“Their state,” writes Matt Gouras, “would be a place where officials can ignore U.S. laws, force FBI agents to get a sheriff’s OK before arresting anyone, ban abortions, limit sex education in schools and create armed citizen militias.”
In other words, the Montana legislature is taking seriously the Tenth Amendment, which states: “The powers not delegated to the United States by the Constitution, nor prohibited to it by the states, are reserved to the states respectively, or to the people.” Worse still, says Gouras, these “ideas are increasingly popping up in legislatures across the nation, as a wave of tea party-backed conservatives push their anti-spending, anti-federal government agenda.”

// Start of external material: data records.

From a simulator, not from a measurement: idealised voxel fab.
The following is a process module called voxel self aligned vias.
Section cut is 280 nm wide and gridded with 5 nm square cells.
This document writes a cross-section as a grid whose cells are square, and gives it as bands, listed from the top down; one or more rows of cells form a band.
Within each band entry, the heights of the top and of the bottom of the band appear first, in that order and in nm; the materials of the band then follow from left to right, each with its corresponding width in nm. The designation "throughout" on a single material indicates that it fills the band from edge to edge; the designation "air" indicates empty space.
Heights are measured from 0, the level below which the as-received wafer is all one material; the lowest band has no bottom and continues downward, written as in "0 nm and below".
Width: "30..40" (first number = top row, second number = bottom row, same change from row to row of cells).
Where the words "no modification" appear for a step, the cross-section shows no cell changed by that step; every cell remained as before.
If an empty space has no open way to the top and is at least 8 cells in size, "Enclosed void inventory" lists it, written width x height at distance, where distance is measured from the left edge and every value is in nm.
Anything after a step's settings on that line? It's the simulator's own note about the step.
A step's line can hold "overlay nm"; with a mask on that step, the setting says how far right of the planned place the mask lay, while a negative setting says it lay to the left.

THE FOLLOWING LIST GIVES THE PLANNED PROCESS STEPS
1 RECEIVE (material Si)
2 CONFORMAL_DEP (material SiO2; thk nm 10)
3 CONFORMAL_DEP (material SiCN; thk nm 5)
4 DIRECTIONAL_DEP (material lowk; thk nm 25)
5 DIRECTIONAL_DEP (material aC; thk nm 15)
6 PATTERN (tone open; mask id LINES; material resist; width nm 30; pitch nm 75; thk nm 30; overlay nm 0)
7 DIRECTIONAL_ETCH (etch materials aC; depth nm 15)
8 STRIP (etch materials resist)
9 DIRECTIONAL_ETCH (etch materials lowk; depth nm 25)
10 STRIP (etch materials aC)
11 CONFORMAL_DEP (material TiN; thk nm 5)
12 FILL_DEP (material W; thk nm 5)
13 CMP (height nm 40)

Such ideas are anathema to most politicians and to nearly all members of the press, who are highly biased in favor of an ever-larger, more intrusive federal government. Thus, Gouras quotes “veteran” state Rep. Walt McNutt (R) telling the conservative legislators to “stop scaring our constituents and stop letting us look like a bunch of buffoons.” (In sticking up for the federal government rather than the people he is supposed to represent, McNutt needs no help to resemble a buffoon.) House Minority Leader Jon Sesso (D), “exasperated” with a vote on a “declaration of sovereignty,” demanded to know “who decides if the federal government is acting unconstitutionally.” Gov. Brian Schweitzer (D), meanwhile, dredged up the old canard that “this talk of nullifying … led to the Civil War.”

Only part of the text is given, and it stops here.